France Still Doesn't Know How Racism Works and the Vilification of Nick Conrad Proves It

The French rapper is currently on trial for his music video "Hang White People," which depicts what life might be like if the racial tables were turned.

When the music video "Pendez les Blancs" ("Hang White people") by French rapper Nick Conrad was released, the backlash was intense. The video shows what life would be if black people had enslaved white people. "Hang white people… arm them and let them kill each other" Conrad raps. He is not the first artist to think about a life where Black people would dominate white people. Todric Hall's music video "Forbidden" and Malorie Blackman's novels "Noughts and Crosses" did it before. But in France, a country that still tries to stop Black people from organising as a community, Nick Conrad had to pay the price.

First, he received countless death threats and lost his job at a prestigious French hotel. Everyone, from French personalities to the government called him out. And then, two anti-racist and anti-semitism organizations, the LICRA and L'AGRIF sued him. His trial happened last week. French journalist Sihame Assbague was there to witness it, and what she reports is baffling.

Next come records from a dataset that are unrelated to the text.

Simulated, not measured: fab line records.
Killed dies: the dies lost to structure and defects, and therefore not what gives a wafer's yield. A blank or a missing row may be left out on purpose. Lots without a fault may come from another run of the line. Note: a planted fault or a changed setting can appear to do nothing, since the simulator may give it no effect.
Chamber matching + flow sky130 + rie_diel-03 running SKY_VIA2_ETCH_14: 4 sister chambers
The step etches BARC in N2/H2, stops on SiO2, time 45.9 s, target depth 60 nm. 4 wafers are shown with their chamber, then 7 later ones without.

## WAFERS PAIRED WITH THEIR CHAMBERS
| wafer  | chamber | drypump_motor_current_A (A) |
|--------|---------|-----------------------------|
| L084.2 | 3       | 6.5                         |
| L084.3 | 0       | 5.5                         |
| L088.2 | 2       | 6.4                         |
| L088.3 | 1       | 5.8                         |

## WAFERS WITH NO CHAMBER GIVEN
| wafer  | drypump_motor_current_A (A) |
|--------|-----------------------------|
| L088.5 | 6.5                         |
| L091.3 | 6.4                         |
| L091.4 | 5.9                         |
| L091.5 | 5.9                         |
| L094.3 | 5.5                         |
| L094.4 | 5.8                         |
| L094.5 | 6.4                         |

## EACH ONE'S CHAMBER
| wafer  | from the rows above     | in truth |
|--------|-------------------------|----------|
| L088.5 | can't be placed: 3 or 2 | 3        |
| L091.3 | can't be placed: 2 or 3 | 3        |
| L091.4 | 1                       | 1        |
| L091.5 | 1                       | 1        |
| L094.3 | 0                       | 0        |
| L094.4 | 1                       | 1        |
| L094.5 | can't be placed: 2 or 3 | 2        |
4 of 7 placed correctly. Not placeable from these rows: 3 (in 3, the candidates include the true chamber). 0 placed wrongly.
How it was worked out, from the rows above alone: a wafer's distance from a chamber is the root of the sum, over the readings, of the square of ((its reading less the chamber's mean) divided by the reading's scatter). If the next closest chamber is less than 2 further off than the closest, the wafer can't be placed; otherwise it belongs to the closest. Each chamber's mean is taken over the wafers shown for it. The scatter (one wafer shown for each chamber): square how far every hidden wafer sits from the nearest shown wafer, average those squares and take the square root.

To the prosecution, Conrad is encouraging his audience to kill white people. They believe that anti white racism or "reverse racism" is just as bad as any type of racism and that Conrad is using a "black supremacist language" with words like "queen" "king" when he mentions Africa. In their mind, once Black people stop trying to integrate and start organising themselves, it's just as bad as white people being racist. Ethnocentrism is dangerous.